The highly anticipated debut of Triller’s Fight Club series carried with it a sense of intrigue. Following the success of the company’s first foray into the sport of Boxing last November, which was headlined by the eight round exhibition between Mike Tyson and Roy Jones, the introduction of the Fight Club series as well as the company’s acquisition of digital combat sports and entertainment streaming network FITE TV were an indication that Triller was not interested in a one-off venture, but rather to enter Boxing in the promotional realm. This events also followed on the heels of the company acquiring the rights to promote the June 5th Undisputed Lightweight world championship bout between undefeated champion Teofimo Lopez and unbeaten mandatory challenger George Kambosos.
Off those acquisitions and looking to build on what some might view as surprising success of their first event in Boxing last November, Mercedes Benz Stadium in Atlanta, GA, played host to the debut of Triller’s Fight Club pay-per-view series on April 17th that was streamed globally by FITE TV. The presentation of this Boxing card, which featured Jake Paul facing MMA veteran Ben Askren in the main event in a Cruiserweight bout, was not what one would expect of a normal Boxing broadcast as the event featured musical performances as well as a loose presentation by the broadcast team working the event that included veteran broadcasters Al Bernstein and Ray Flores. While the looseness included more than occasional explicit language as well as other elements seen on camera that might turn some Boxing purists off, this observer saw it as an attempt to mix Boxing and entertainment aspects into one hybrid. It should also not be overlooked that Triller has also succeeded in bringing mainstream attention to the sport.

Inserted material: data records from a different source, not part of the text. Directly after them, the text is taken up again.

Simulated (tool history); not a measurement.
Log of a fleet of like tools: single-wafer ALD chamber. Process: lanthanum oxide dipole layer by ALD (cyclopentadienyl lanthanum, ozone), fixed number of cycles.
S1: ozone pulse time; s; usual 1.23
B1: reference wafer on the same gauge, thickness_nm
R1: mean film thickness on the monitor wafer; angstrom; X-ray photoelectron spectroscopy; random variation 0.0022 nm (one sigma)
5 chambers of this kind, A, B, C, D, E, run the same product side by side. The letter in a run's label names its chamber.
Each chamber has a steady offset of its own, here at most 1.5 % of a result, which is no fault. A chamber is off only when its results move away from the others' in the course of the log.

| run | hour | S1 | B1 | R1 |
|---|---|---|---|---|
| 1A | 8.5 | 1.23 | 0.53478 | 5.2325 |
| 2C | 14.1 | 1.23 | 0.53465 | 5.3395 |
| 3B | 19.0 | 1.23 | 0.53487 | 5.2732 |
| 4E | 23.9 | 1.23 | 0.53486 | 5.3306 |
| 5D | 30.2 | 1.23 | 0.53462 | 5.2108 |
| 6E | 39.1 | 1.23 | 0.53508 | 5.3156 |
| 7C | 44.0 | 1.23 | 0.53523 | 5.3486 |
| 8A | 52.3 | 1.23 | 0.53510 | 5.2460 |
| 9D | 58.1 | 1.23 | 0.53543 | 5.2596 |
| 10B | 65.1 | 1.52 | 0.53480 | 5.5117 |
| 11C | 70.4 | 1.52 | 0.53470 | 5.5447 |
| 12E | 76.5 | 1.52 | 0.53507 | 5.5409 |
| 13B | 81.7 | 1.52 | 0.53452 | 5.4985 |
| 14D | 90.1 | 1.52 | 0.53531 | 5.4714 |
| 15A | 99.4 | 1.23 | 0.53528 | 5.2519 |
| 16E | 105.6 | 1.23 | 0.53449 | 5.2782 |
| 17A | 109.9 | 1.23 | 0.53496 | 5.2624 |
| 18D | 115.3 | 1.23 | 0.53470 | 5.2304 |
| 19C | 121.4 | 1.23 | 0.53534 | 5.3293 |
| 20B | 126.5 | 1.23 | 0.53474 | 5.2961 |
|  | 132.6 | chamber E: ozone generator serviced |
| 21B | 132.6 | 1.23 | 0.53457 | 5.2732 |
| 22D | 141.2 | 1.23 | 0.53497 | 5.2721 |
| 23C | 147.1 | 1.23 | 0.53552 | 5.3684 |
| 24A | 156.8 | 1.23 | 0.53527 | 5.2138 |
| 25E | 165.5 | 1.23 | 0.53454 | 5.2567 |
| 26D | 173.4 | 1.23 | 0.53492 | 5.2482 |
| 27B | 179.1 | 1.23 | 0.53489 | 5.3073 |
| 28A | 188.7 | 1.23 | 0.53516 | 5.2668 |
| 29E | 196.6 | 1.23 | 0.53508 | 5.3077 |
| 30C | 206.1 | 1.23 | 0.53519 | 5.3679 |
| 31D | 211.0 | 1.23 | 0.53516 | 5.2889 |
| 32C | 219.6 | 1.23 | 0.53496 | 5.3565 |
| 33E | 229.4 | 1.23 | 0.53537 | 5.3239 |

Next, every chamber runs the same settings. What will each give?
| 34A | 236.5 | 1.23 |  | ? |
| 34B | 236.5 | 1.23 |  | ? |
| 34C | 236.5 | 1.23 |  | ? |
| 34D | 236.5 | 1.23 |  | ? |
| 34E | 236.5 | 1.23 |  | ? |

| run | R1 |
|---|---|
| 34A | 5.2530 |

While some may have expected a more standard Boxing presentation, I felt for the most part Triller succeeded in providing an entertaining evening of Boxing and music rolled into one package. In terms of what occurred in the ring that evening, it was also interesting. Along with the Paul-Askren bout, the card also featured two bouts that had similar interests. One of those bouts in the Heavyweight division saw former IBF Cruiserweight world champion Steve Cunningham scoring a six round unanimous decision over former Ultimate Fighting Championship (UFC) Heavyweight world champion Frank Mir.
As we have seen before when boxers face MMA fighters in bouts contested under MMA rules, or when MMA fighters step into the Boxing ring, there can be a difference in experience and polish that more often than not favors the fighter who’s primary combat sports discipline is one where the bout is being fought. The forty-one year old Mir, who was making his professional Boxing debut in this bout had some sporadic success in being able to land punches on Cunningham, but Cunningham’s overall offensive output and skillset was the difference in an otherwise uneventful bout.
The second preliminary bout that took place on the card that could have some implications going forward took place in the 140lb. Jr. Welterweight division between former WBA Jr. Welterweight world champion Regis Prograis and former United States Boxing Association (USBA) Lightweight champion Ivan Redkach. Prograis, who was in his second bout since losing his world title in a unification bout with Josh Taylor as part of the World Boxing Super Series (WBSS) Jr. Welterweight tournament in October 2019, systematically broke the normally durable Redkach down with a body/head attack. It was this attack that floored Redkach in round six as a result of a clean body shot. Although video replays confirmed that the punch was legal, it was incorrectly ruled an accidental foul by Referee Jim Korb. Because of this ruling, the bout was stopped when Redkach, who would be removed from the ring on a stretcher could not continue.
Although Prograis, who had won every round on two official scorecards and was ahead five rounds to one on the third official scorecard, was declared winner by technical decision, the official result was changed in the days following the card by the Georgia State Athletic Commission (GSAC) to a sixth round technical knockout in favor of Prograis, effectively correcting the errant ruling initially made by Referee Jim Korb. With two victories under his belt since his loss to Taylor, Prograis should be in position to challenge for a world championship again in the 140lb. Jr. Welterweight division or perhaps the 147lb. Welterweight division.
This brings us to the main event of the inaugural Triller Fight Club series where Jake Paul scored a first round knockout of Ben Askren in 1:59. A single yet perfectly timed right hand to the head floored Askren. Although Askren was able to get up, he was on unsteady legs and the bout was stopped by Referee Brian Stutts.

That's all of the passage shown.